QAA rethinks 'lighter touch'

March 16, 2001

Quality chiefs have been forced into a rethink of the quality assurance framework as vice-chancellors and funding chiefs remain to be convinced that the system will deliver the promised "lighter touch".

The Quality Assurance Agency has informally agreed to examine plans to assess the quality of university departments by sampling, periodically dipping in and out of departments to form an overall judgement.

This radical departure from the system that the QAA has spent the past three years developing, and that is being rolled out now, has come after repeated concerns that the agency is not yet able to reduce significantly the bureaucratic and financial burden.

The lighter touch was designed to cut these burdens by working more closely with internal quality assurance systems and varying the intensity of scrutiny based on an institution's perceived risk and past record. However, it was always designed to review teaching quality in all departments.

Patricia Ambrose, chief executive of the Standing Conference of Principals, said that there was still some scepticism about whether the QAA could deliver on its promise and that early stage talks had begun to develop the sampling idea.

Stephen Marsten, director of institutions at the Higher Education Funding Council for England, said: "We have always wanted the new framework to deliver a lighter touch, and we continue to work with the QAA to ensure that a lighter touch can be delivered."

The funding council is negotiating its contract with the QAA, and it is understood that guarantees over the lighter touch will form a key element.

• The High Court will hear today that the university visitorial system is a breach of human rights laws.

Education lawyer Jaswinder Gill will claim that it breaches article six of the European Convention on Human Rights, which guarantees everyone the right to a fair hearing. He will argue that the visitor, usually a senior bishop or aristocrat, does not provide natural justice.

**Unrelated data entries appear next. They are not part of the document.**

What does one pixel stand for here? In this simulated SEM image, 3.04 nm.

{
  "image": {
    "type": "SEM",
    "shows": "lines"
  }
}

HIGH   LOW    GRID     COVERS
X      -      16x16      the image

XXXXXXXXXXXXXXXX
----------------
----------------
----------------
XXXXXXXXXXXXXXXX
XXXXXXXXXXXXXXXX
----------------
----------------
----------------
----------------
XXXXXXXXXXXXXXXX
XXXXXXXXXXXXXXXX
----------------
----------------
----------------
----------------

Mr Gill is representing a student at King's College, London, who, it is understood, was expelled from King's after internal disciplinary action.

Earlier, the court rejected a judicial review application by the student on the grounds that the case had not been heard by King's visitor, the archbishop of Canterbury. Mr Gill's request for an oral hearing, to ask the courts to reconsider, was accepted.

One of Mr Gill's key points is that the student complaints system is variable across the country, creating unequal access to justice.